Arthur Conan Doyle and Edgar Allan Poe. I salute you. And I hope Under a Raven’s Wing does, too.
To order Under a Raven's Wing go to www.pspublishing.co.uk
Another chance to listen to this interview from 2018 in the series Write Through the Roof, the podcast by Madeleine d'Este for writers who want to improve their craft.
In Episode 25, amongst he subjects we discuss are:
The Hidden Station Podcast presents "With All My Love Always Always Forever XXX" - a mini Christmas horror story by Stephen Volk specially written for the festive season. With James Hamer-Morton playing the narrator and Iestyn, and Charlie Bond as Michaela. Produced by Conor Dowling. Original music by Darren Lee. Check out Episode 10 of The Hidden Station podcast to hear their interview Stephen Volk about Ghostwatch.
Terribly thrilled to be the subject of a sudden and somewhat humbling retrospective of my work thanks to the guys at Horrified Magazine. In their words (not mine) - "What better way to see in Halloween than with a celebration of the very writer who scared the hell out of anyone who settled down on a Saturday night, All Hallows’ Eve in 1992, to watch a BBC ‘spoof’ horror programme? Ghostwatch left an indelible mark on many, if not everyone, who experienced it and caused such tremendous shockwaves that it’s never been rebroadcast. Even 28 years later, Ghostwatch is still heralded as landmark horror television, and quite rightly so.
"Yet, Stephen Volk’s career is about more than Ghostwatch alone. From the screenplay to Ken Russell’s Gothic (1986) to last year’s set of essays, Coffinmaker’s Blues, by way of the brilliant triptych, The Dark Masters Trilogy and 2011’s The Awakening, his work continues to terrify, thrill and challenge us.

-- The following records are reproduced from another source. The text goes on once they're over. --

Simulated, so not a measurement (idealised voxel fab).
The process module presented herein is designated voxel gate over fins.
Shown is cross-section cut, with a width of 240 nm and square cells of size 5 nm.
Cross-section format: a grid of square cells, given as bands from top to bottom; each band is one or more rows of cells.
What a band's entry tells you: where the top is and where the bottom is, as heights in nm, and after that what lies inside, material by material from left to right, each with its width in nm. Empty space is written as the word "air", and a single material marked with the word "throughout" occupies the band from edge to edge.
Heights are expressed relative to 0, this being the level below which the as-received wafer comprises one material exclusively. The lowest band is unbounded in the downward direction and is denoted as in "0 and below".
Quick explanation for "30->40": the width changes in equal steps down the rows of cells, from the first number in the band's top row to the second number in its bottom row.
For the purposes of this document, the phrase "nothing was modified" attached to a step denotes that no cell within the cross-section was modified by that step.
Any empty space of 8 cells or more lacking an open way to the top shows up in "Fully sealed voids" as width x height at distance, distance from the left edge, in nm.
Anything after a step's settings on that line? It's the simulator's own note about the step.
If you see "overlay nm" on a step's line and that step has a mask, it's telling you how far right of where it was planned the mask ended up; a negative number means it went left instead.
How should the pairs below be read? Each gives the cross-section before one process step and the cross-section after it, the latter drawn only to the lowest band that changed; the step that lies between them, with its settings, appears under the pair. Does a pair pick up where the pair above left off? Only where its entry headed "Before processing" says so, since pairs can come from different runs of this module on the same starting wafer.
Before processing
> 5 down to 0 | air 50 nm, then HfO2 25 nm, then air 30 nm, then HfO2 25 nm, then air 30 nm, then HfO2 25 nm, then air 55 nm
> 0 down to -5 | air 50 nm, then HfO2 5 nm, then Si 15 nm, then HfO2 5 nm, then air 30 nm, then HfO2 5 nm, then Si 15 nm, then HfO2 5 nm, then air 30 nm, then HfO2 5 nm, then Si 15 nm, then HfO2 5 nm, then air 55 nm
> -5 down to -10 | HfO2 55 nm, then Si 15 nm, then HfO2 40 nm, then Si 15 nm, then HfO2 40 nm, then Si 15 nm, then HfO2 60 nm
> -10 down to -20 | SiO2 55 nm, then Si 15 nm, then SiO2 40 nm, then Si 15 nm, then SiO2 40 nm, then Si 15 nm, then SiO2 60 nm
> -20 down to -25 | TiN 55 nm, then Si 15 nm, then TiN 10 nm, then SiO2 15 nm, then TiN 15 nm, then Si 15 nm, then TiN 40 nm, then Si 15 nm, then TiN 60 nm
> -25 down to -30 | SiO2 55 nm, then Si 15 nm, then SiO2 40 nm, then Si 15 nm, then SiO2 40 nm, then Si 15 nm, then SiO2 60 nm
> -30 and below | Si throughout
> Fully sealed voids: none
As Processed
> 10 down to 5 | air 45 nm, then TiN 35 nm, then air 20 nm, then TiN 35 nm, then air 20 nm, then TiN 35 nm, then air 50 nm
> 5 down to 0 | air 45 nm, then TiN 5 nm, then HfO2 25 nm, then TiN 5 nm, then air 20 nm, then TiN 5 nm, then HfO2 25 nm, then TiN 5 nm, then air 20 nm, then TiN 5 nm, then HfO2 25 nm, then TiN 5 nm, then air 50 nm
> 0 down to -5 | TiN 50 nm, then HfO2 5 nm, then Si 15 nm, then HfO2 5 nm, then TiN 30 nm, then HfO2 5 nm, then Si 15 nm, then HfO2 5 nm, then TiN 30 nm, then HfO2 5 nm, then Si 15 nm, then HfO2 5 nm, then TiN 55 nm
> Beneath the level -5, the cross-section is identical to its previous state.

"Our celebration features an essay on Ghostwatch, a new 3-part interview with the man himself, a special Halloween giveaway of Stephen's books (see below) from PS Publishing, reviews of The Dark Masters Trilogy and Coffinmaker's Blues – plus a brand new short story, "For the Benefit of the Tape" written exclusively for Horrified.
"And," they add, helpfully - "just before you think of leaving this page - remember, Pipes said we’ve got to stay…"
Best-selling novelist Neil Spring - author of The Ghost Hunters (adapted into the ITV drama Harry Price: Ghost Hunter starring Rafe Spall), The Watchers, The Lost Village, and The Burning House, kindly asked me to interview him for the online launch of his spooky and gripping new novel The Haunted Shore. I was more than delighted to do so. I think we had an enteratining chat in the run-up to Halloween about what intrigues us both about the subject of the supernatural in fiction and real life - in fact, both of us rather blur the lines between the two. (For instance, Neil features Aleister Crowley as a background, malignant force in The Burning House, whereas I use him as a fully fledged character in "Netherwood" - one of the stories in my Dark Masters Trilogy.) Watch the whole conversation on Facebook here. Neil reveals some fascinating insights into the inspiration for The Haunted Shore, set as it is against the atmospheric and eerie background of Orford Ness, and, as ever with his stories, is as much about a sense of place as it is about the echoes of past traumas acted out in the present. A real page turner.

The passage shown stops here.